JONATHAN CHAIT DECEMBER 14, 2010
Ryan Grim has some pretty shocking statistics on the GOP's success in blocking President Obama's judicial nominees, along with Obama's complicity in the problem:
As the first congressional session of Obama's presidency draws to a close, what began as a slow process of confirmation has ballooned into a full-blown judicial crisis. The Senate has overseen the slowest pace of judicial staffing in at least a generation, with a paltry 39.8 percent of Obama's judges having been confirmed, according to numbers compiled by Senate Democrats. Of the 103 district and circuit court nominees, only 41 have been confirmed.
By this time in George W. Bush's presidency, the Senate had confirmed 76 percent of his nominees. President Clinton was working at a rate of 89 percent at this point in his tenure.
While the confirmation process is slower now (a function of a packed legislative calendar and Republican obstruction), Obama's nominating pace also lags behind his predecessors. His 103 total nominations compare to 142 by Clinton and 131 by Bush at this same juncture.
Ronald Reagan had twice as many judges confirmed by this time in his presidency, with his 87 confirmations dwarfing Obama's total. George H.W. Bush had moved 70 judges through the Democratic-controlled Senate.
Jonathan Bernstein has been banging this drum for a while and has a good summary of the politics. Obstruction has played a major role, but so has the failure of the Democrats to play their hand as well as they could:
All in all, and excepting the two Supreme Court nominations, both the White House and the Democrats in the Senate have simply not placed any kind of priority on filling the bench. That's encouraged Republicans to use low-cost methods to block those nominations that have been ready for final confirmation, and Republicans, no fools they, have taken full advantage.

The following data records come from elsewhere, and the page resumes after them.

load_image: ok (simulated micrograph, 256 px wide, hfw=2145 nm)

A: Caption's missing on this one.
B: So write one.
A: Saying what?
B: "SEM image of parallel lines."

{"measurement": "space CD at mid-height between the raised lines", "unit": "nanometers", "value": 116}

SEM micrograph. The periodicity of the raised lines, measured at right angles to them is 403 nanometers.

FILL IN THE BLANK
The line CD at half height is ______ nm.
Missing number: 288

It's still probably not too late for some action. A serious commitment to use every last minute available could probably get at least all—not most, but all—of the non-controversial nominees confirmed. It's a little hard to tell how much else is possible at this point (a lot depends on whether floor time is needed for other priorities), but as I've said before, leaving anything that could get done on the table would, indeed, be a real betrayal of the Democrats who worked hard to get Barack Obama and the 111th Senate elected.
The odd passivity toward nominations is one place where the left has an airtight complaint against the Democrats -- they accomplished less than they could have through simple laziness, lack of attention or unwillingness to fight.